Turning into physicists…

There were a couple of moments in the first-year lab yesterday that made me want to despair:

The first one:

Student: My magnetic field doesn’t change when I increase the current

Me, seeing what the problem is: How do you connect an ammeter in a circuit?

Student: In series. Um…oh, hang on…we’ve done parallel, haven’t we?

The second one:

Student: We’ve switched it on, but nothing’s happening. 

Me, seeing that the red ‘on’ light isn’t on: Is it plugged in?

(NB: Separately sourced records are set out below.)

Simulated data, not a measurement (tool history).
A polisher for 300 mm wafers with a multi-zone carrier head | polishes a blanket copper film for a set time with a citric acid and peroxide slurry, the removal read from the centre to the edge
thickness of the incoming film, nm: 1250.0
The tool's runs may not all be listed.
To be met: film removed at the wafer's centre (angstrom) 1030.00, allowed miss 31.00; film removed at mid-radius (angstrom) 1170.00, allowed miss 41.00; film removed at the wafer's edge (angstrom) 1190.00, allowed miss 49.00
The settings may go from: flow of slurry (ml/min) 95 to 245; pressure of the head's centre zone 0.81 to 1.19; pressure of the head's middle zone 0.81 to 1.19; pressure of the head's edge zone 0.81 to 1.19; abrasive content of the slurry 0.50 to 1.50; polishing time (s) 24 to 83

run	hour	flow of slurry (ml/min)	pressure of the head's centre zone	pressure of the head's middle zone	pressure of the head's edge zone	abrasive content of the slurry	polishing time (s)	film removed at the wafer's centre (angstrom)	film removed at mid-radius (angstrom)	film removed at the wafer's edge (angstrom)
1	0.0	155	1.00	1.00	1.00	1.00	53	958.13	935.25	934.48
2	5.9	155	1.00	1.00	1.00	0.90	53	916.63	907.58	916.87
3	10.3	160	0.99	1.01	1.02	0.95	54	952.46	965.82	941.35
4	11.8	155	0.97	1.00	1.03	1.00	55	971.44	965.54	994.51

At this point I could have despaired – how can we possibly teach students who can’t plug something in or put an ammeter in series with what they want to measure.  But, I haven’t, because I also teach in the third year labs, where things often are at the other extreme – e.g. students suggesting ways of improving the experiment – and sometimes actually going and doing it. Last week, we were working with a ferrofluid (a magnetic fluid – pretty cool stuff) and a pair of them, while waiting for their experiment to settle, decided that a good way to fill the time would be to build the biggest electromagnet they could out of what they could find in the lab and see how the fluid responded to it.  I think that shows some initiative, some real understanding of physics (since they went on to build the thing) and actual ability to do experimental work for themselves.  The result was a little bit messy but quite interesting.

So we have students who perhaps can’t plug in an ammeter properly in year 1 turning into real physicists by the end of year 3, so that’s no cause for despair, really.